Photo by Lauren Drell; Writer-director Ed Burns (right) and City Winery Founder Michael Dorf (left) discuss the scene and the wine they're about to uncork.
Ed Burns recently hosted the sold-out "Evening of Wine and Film" last month back-to-back at both New York City and Chicago's City Winery. The writer-director, who also happens to be a super nice guy, worked with the wine (music) venue's founder Michael Dorf, selecting eight wines to pair with eight scenes from a variety of his films including, She's the One, Nice Guy Johnny, Newlyweds, Sidewalks of New York and his latest, The Fitzgerald Family Christmas, which is similarly spirited to his 1995 breakout film, The Brothers McMullen, and follows a working-class Irish-American family, even featuring two of the same actors, including Burns' longtime friend Connie Britton who's now starring in the ABC series Nashville. This was the second time that Burns has worked with Dorf, the two first marrying the art of film and wine at a similar event in the fall 2010, where tickets sold-out faster than the duo ever anticipated. Throughout the night, servers delivered a different wine before the showing of each movie clip; glasses were filled generously with wines ranging from a lighter sparkling (Roederer Estate Brut NV) to a bold Cabernet (2010 City Winery Cabernet Sauvignon), giving folks a rare opportunity to listen to candid stories directly cast from Burns' lips while they sipped. It was pretty clear that by glass number eight, the buzz inside the Winery was only growing.
I caught up with Burns at Chicago's City Winery over a glass of Grenache Rose before he took the stage, where, in his charming way, he discussed how the "Evening of Wine and Film" came to fruition, his favorite scene and wine of the evening, his recent new wine discovery and working again with his good friend Connie Britton.
I understand that this is the second time you've worked with City Winery founder Michael Dorf creating this event, "Evening of Wine and Film," where you've selected eight wines to pair with eight scenes from a variety of your films, tonight's which includes your latest movie, The Fitzgerald Family Christmas. How did this idea come to fruition?
You know, I met Michael three years ago when we were promoting a film called Nice Guy Johnny and Michael was good friends with a friend of mine and they had this idea that, let's try and come up with an event at City Winery where we could help promote that movie, and the original idea I think was we were going to screen the film and have people have dinner and drinks, and then at some point, Michael came up with this great idea: Well, why don't we do a wine pairing where we'll pick scenes from the current film, in that case, Nice Guy Johnny, and tonight, The Fitzgerald Family Christmas and let's pick four scenes from the older films and we'll use it as an opportunity to just have some fun with the idea of the pairings.
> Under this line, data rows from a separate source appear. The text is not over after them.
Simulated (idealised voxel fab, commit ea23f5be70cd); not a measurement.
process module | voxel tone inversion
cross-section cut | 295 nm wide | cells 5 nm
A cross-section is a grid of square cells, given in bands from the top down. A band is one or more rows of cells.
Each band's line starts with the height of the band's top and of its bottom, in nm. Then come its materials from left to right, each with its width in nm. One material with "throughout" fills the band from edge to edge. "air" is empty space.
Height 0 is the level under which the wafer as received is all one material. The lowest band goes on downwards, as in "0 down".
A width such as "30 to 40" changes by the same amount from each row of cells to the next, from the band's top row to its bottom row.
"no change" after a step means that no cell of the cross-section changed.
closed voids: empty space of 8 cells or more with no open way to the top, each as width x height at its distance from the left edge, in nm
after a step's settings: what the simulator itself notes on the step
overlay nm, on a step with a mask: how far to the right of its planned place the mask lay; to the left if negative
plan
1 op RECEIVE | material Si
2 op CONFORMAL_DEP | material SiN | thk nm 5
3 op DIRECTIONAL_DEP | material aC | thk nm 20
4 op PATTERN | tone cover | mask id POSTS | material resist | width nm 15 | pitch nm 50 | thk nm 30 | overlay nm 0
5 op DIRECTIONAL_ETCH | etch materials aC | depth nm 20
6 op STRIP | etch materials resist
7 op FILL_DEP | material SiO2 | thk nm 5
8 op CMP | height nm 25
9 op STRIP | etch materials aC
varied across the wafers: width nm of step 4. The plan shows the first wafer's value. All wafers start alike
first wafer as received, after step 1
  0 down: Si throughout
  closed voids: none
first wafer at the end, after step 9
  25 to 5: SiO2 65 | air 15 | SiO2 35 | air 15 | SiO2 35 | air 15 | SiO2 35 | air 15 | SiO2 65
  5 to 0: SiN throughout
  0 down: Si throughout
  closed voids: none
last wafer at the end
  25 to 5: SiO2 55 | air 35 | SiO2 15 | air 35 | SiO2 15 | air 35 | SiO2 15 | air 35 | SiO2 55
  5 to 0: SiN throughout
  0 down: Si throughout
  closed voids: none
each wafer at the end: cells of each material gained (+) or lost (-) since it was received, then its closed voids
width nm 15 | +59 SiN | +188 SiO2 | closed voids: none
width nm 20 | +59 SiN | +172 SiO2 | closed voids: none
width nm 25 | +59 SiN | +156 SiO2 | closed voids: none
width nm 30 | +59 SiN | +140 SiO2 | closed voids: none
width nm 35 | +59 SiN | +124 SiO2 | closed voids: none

Like tonight, we open with a scene from She's the One and you know, it takes place at the beach and it's light and bubbly and it's the summertime, so we went with a sort of a bubbly champagne. There's another scene that takes place on Long Island, so we went with a Long Island wine (2011 Shinn Estate White). So those are kind of the ideas behind the pairings, but I've always had a lot of fun going to film schools and doing Q&As with students and also going to film festivals, and I kind of like being in front of an audience and telling those stories, so, we thought: well, let's incorporate that in it as well, so I'll tell a funny story or a poignant story about the making of the film or working with a particular actor and then we'll open it up to a couple of questions and we did it last night in New York and it really is the best event that we do.
You get a really eclectic mix of folks, everything from the kids who are fresh out of film school who want to ask about the process to like a long-time fan who just wants to hear about your acting career and then everyone in between. You know, we had a couple last night in New York who flew in from Texas to be a part of things because they heard the last one went so well. It's mostly fun and hopefully some small pearls of wisdom get thrown in there.
Some people pair wine with food. You pair wine with movies. That's pretty nifty. How do you go about selecting the particular wines to pair with each scene? Is there a process you go through? It seems to me it's almost like an art form, isn't it?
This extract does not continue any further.